Jason M. Molesky Assessment and Accountability Coordinator Department of Teaching and Learning Lakeville Area Public Schools
, Star Tribune
On average, stats classes come in handy
- Article by: WILLIAM C. CRUM
- Star Tribune
- May 12, 2012 - 10:46 PM
If studying statistics is for the practical-minded, Jason Molesky is the paragon of practicality.
Molesky oversees testing in Lakeville schools and helps teachers translate test results into strategies for better teaching.
In his previous life as a high school math teacher, Molesky started Lakeville's Advanced Placement statistics program, which has grown from one class in 2000 to enroll about 100 juniors and seniors at Lakeville North and Lakeville South.
Now Molesky has written the 332-page guide, "Strive for a 5: Preparing for the AP Statistics Exam." His first book is a study guide and workbook for students using the popular text "The Practice of Statistics."
For students, a good AP score pays off -- literally -- in college credit. More colleges are requiring stats, and not just in the obvious fields such as the sciences, Molesky said.
"We're living in an extremely data-rich world, and there's a lot of noise out there," he said. "It helps them discern good quality information from information that may be somewhat suspect."

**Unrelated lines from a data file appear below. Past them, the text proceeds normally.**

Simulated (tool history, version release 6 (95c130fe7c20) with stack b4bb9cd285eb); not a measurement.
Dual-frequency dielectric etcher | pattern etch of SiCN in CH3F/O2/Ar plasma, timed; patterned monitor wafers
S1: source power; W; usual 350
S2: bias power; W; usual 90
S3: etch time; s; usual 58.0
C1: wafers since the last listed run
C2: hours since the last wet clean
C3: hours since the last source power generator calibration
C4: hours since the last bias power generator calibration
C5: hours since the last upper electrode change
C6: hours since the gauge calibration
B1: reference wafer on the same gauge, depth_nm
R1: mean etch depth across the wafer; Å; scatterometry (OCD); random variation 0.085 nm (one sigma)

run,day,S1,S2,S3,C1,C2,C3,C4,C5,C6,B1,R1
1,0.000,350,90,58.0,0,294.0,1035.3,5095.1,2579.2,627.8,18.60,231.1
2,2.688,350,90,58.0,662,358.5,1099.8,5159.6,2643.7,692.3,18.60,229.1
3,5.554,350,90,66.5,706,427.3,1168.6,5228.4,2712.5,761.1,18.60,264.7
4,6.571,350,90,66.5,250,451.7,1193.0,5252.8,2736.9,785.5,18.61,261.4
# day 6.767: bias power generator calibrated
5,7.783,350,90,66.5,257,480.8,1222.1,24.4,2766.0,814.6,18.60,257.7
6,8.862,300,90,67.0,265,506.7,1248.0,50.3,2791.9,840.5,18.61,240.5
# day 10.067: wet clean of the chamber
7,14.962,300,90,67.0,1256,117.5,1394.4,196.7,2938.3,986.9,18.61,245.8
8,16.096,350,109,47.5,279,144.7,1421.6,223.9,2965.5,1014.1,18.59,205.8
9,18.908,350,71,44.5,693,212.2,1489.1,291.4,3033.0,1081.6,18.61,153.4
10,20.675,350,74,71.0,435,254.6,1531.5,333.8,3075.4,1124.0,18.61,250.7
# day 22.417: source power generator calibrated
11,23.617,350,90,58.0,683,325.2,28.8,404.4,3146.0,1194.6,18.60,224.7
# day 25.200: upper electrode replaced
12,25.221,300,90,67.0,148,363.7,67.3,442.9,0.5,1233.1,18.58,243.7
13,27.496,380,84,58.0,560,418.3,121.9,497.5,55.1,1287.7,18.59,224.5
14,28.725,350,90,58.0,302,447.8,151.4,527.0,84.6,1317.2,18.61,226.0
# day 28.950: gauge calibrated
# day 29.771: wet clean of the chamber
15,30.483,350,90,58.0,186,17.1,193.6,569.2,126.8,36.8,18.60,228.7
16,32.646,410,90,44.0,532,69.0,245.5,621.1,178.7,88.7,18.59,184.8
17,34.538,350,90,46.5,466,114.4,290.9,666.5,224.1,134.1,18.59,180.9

Molesky's book came out in paperback last month; an e-edition is in the works. While awaiting publishing's key statistic -- his Amazon.com rank -- he agreed to field a few questions from the Star Tribune:
QWhat's your favorite anecdote from a student who completed AP stats in Lakeville?
AI've had a number of students who didn't earn the highest grades or pass the AP exam. A number of these students have written to me from college to let me know that, while they weren't the best student in my class, they were now a "stats rock star" in their dorm, breezing through their intro stats course and tutoring other students on their floor.
QTell me something about statistics that makes me laugh out loud.
AForty-two percent of statistics are made up (but only 17 percent of people know that). There's the one about the man who drowned while crossing a river that was only 6 inches deep, on average. Or this one: A statistician stuck his feet in the freezer and his head in the oven and reported, on average, he felt just fine.
QAn election year is to a stats class as (_____) is to (_____).
A An election year is to a stats class as a candy store is to a chocoholic. There are so many great examples of statistics right at your fingertips all year long, from sampling design, to probability, to confidence intervals and inference. Stats teachers can usually find plenty of "real world" examples, but an election year provides us with a wealth of good and bad uses of statistics for our classes.